Within ULM-4, Filip Ilievski and Minh Lê investigate a new model of natural-language-processing (NLP). ULM-4 consists of two sub projects carried out by two PhD candidates. Filip Ilievski works on defining context and background knowledge while Minh Lê investigates NLP architectures for background knowledge integration.
Contemporary NLP does not put enough emphasis on background knowledge as systems are mostly driven by linguistic experience acquired through supervised learning. While such approaches work fine for well-known world objects (people, companies) and neutral situations, they fail to capture the context needed to resolve the inherent ambiguity of human language for unpopular objects. We aim to address this through NLP models that perform deeper language processing, and use background knowledge to shape the interpretation and influence every processing step.
Figure: Forward propagation for an example: (cat, has_part, tail). Minh Lê’s presentation Dec. 10 2014: “Joint neural embeddings of synsets and entities.”
Current approaches are based on a pipeline architecture, in which the complete problem is divided in a series of smaller isolated tasks, e.g. tokenization, part-of-speech-tagging, lemmatization, syntactic parsing, recognition of entities, detection of word meanings. The process is essentially one-directional because a higher-level task has no influence on a lower-level one. The new model will execute in a circular manner, from low-level, lexical tasks to high-level, interpretative ones and back again.
Minh Lê is responsible for the development of this new approach. He works on syntactic parsing, (implicit) semantic role labeling, (event/entity) coreference resolution and the integration of those modules. He also develops the necessary training algorithm and data to train the system. The work will be done in collaboration with Ivan Titov from UvA.

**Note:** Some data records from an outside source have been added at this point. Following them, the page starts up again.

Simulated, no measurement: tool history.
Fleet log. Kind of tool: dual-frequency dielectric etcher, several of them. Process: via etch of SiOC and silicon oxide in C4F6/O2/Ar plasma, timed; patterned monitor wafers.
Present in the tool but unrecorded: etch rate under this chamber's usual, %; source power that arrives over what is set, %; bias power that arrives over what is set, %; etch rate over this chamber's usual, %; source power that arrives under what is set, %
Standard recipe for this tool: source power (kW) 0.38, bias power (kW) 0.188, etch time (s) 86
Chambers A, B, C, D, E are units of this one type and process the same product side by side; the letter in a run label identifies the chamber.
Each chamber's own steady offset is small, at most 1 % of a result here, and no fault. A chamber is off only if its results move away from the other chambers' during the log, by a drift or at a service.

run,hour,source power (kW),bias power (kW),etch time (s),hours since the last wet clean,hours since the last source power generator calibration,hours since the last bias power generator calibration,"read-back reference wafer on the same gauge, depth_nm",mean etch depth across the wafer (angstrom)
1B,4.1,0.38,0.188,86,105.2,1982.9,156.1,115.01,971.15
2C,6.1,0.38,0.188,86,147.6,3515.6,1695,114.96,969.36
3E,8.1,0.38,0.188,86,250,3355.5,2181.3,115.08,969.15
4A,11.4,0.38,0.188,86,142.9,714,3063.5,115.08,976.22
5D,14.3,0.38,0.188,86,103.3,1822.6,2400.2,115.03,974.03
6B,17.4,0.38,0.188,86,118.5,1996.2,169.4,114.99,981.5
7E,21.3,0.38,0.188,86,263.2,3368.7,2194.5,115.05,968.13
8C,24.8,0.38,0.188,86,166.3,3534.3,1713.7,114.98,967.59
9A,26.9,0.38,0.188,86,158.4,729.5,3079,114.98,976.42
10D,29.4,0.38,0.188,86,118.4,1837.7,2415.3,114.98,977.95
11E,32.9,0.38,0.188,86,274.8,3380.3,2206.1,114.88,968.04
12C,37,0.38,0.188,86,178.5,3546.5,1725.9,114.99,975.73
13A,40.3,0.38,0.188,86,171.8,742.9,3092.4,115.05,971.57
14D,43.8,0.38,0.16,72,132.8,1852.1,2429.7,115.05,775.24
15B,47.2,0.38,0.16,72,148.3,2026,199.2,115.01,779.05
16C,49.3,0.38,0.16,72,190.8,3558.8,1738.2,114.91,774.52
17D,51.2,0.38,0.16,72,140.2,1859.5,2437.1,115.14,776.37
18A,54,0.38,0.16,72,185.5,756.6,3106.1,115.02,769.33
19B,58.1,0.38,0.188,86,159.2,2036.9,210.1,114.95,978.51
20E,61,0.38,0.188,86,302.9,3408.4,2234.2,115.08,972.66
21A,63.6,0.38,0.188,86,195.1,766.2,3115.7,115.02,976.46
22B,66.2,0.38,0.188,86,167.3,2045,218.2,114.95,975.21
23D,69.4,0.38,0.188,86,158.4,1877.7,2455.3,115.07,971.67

Ultimately, this new approach should better mimic human language processing. Neurolinguistics has long established that humans actively make use of world knowledge during language processing. A change in brain electrical potential, called N400 effect, is found when a subject reads a semantically inconsistent word in the middle or at the end of a sentence. This signals an integrative process in which the brain tries to fit the latest word into a developing discourse.
- Minh Le and Antske Fokkens. Taxonomy beats corpus in similarity identification, but does it matter? RANLP 2015.
- Tommaso Caselli, Piek Vossen, Marieke van Erp, Antske Fokkens, Filip Ilievski, Ruben Izquierdo Bevia, Minh Le, Roser Morante, and Marten Postma. When it’s all piling up: investigating error propagation in an NLP pipeline. In: Proceedings of the Workshop NLP Applications: completing the puzzle. WNACP 2015.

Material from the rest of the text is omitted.